It didn’t take long for the drama to be sapped from this game. Andrew Suárez issued a walk to Chris Taylor to lead off the game, and he got Justin Turner to 0-2, but couldn’t put him away. Turner eventually battled to 3-2, and eventually doubled to right field allowing Chris Taylor to score from first. David Freese immediately followed that up with a single to bring in Turner.
Before Suárez could record an out, the Dodgers had taken a 2-0 lead. Suárez struggled again in the second when he gave up a lead-off single to Matt Kemp. He walked Brian Dozier to make it runners at second and third with one out. The Giants only escaped when Suárez started a nice double play on a bunt attempt from Rich Hill.
Suárez couldn’t make it out of the third inning as he couldn’t command any of his pitches. 9 of the 14 batters he faced reached base, and he wasn’t giving up flares or broken bat hits either.
Hunter Strickland came into relieve Suárez, and Strickland did what he always does with runners on base: he allowed them all to score. He immediately gave up a bases clearing double to Kemp to make it sixth to nothing. After that, Strickland struggled to find his release point. He slung fastballs wide, eventually throwing one to the backstop to bring in the Dodgers seventh run. When Strickland could find the strike zone, he found too much of it as evidenced by Dozier’s two-run dinger.
The only batter Strickland retired was Rich Hill. As he walked off the mound, what few Giants fans remained sent him into the offseason with a chorus of boos. I’m generally an anti-boo person. We, as baseball fans, tend to think, “What have you done for us lately?” while forgetting that this sport is extremely difficult, and the competition is the best in the world.

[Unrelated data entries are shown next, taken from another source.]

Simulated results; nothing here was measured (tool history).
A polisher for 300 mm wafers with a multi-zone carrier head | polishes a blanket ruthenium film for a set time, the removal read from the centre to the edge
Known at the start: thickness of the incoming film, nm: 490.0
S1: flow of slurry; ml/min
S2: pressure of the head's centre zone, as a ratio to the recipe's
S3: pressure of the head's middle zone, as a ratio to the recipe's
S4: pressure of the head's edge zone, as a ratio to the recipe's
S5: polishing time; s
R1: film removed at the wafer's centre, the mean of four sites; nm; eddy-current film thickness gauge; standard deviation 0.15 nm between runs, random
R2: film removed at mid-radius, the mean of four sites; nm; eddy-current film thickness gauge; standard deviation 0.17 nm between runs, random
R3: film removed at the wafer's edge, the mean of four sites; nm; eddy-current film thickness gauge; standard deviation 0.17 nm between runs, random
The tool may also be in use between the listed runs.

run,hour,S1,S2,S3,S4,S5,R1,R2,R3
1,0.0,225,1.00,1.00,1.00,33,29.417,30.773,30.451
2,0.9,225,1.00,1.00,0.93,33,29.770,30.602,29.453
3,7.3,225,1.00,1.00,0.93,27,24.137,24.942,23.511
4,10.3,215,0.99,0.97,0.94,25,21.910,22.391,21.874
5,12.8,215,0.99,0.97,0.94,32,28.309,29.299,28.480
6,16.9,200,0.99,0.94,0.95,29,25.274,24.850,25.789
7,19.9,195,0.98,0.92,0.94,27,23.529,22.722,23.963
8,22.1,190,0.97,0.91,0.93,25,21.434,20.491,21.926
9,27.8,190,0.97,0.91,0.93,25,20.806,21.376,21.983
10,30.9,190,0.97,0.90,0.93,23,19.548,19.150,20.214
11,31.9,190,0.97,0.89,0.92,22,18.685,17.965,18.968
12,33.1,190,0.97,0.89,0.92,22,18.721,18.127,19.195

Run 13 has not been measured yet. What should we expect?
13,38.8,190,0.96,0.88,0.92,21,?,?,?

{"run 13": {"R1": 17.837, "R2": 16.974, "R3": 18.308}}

That being said, the most memorable things Strickland has done in a Giants uniform have been regrettable. Today, he pitched a garbage third of an inning, but that’s not the worst of it. In the 2014 World Series, whether out of ignorance or blatant racism, he referred to a person of color as “Boy.” In 2017, he threw at Bryce Harper because of a three-year grudge and simultaneously ended Mike Morse’s career. This year, Strickland missed two months because he couldn’t emotionally handle getting beat by a rookie who ended the year under the Mendoza line.
Strickland earned his boos.
After Strickland came Chris Stratton who took this opportunity to tank his ERA. Stratton gave up five runs in two innings including a two-run shot into the cove off the bat of Max Muncy.
Derek Holland came in after Stratton, and Holland pitched two consecutive scoreless innings. Holland even threw the first 1-2-3 inning since the seventh of Friday’s game.
Steven Okert, who had a 0.00 ERA on the line, came in to pitch the eighth and tore through Kiké Hernández, Yasiel Puig, and Chase Utley. In what was Utley’s final regular season at-bat—or depending on how the week goes for the Dodgers, his final at-bat ever—Okert struck him out.
It appeared that Okert would finish the year with a 0.00 ERA, but since he had been the only pitcher aside from Holland to pitch a perfect inning, Bochy used him to finish out the season. On the first pitch of the ninth inning, Austin Barnes hit a home run. That swing of the bat raised Okert’s ERA all the way to 1.23 on the season.
Meanwhile, the Giants struggled to make solid contact against Rich Hill. In the first inning, Hunter Pence struck out after getting ahead 0-2, Joe Panik couldn’t get a ground ball past Dozier, and Evan Longoria popped out on a high fastball.
Brandon Crawford was the first Giant to get the ball out of the infield when he hit a popup to left field. The Giants didn’t get a baserunner until the fourth inning when Panik hit a hanging curveball up the middle. By that point, the Dodgers had taken a 12-0 lead.
The Giants managed just two baserunners all day. It didn’t matter if this was a 15-0 game or a 1-0 game, the offense perished a long time ago.
Despite this game being an unwatchable nightmare, there are two positives to be gleaned from today. First, the Rockies similarly trounced the Nationals today, so the Dodgers have not yet won the National League West. They could be forced to fly home tonight, play in Los Angeles tomorrow, fly to Chicago or Milwaukee and play another game there on Tuesday. If they make it through that, they’ll have just one day to recuperate before the NLDS. Even if the Dodgers are clearly the most talented team, an extra two games in two time zones will adversely affect their ability to continue. Whoever they face in the NLDS will only have to play one extra game and they won’t have to travel farther than a 90-minute drive.
It’s little consolation when the Giants could have forced the Dodgers into a playoff with the Cardinals, but this is roughly the same outcome.
Second, unless something terrible happens, the Brewers and Cubs will both win, so there will be two tiebreaker games tomorrow. This is the maximum chaos possible. This doesn’t satisfy Giants fandom, but it satisfies baseball fandom. Game 163’s are rad as hell, and we’ll get two of them back-to-back tomorrow.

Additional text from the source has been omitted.